Main steps for slope calculation. a An example of LiDAR point clouds, b interpolated grid, and c definition of variables for calculating slope on a single facet (Pradhan and Sameen 2017)

The triangle in Fig. 4c is utilized to compute slope from an interpolated grid. Slope is defined by the vectors (S1, S2),
$$S_{1} = \frac{{z_{0} - z_{1} }}{{d_{1} }}$$
$$S_{2} = \frac{{z_{1} - z_{2} }}{{d_{2} }}.$$
In which z i denotes the elevations between pixels and d i denotes the distances between pixels, as illustrated in Fig. 4c. Then slope magnitude and direction is calculated as below:
$$S = \sqrt {S_{1}^{2} + S_{2}^{2} }$$
$$r = \tan^{ - 1} \frac{{S_{1} }}{{S_{2} }}$$
in which S is slope magnitude, r is slope direction, and (S1, S2) are vectors that represent the downward slope.
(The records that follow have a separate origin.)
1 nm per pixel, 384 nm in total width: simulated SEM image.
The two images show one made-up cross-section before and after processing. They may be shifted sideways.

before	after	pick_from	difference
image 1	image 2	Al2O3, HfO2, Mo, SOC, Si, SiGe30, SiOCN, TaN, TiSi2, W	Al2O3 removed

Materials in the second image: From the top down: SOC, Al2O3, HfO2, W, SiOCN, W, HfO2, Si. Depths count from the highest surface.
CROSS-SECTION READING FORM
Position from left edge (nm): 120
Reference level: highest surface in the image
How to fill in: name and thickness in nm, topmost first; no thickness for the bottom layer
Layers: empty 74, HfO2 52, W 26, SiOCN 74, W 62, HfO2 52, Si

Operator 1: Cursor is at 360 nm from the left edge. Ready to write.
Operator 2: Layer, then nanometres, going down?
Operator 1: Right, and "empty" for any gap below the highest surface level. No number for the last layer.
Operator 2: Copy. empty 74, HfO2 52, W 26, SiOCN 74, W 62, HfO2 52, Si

Chow and Hodgson (2009) analyzed the impact of LiDAR post-spacing and DEM resolution on the estimation of slope mean. Their analysis revealed that the variation between modeled slope mean and slope mean decreased with increasing spatial resolution and point density of DEM. They noticed that the relation of the slope mean with different post-spacing and cell size suggested a linear and a logarithmic function, respectively, for all research regions. In addition, cell size had a more important impact on the slope mean than the posting densities of LiDAR. Moreover, their research also suggested that interpolation techniques and their parameters considerably influenced the generation of DEM, and subsequently, other derivatives such as slope, aspect, and curvature.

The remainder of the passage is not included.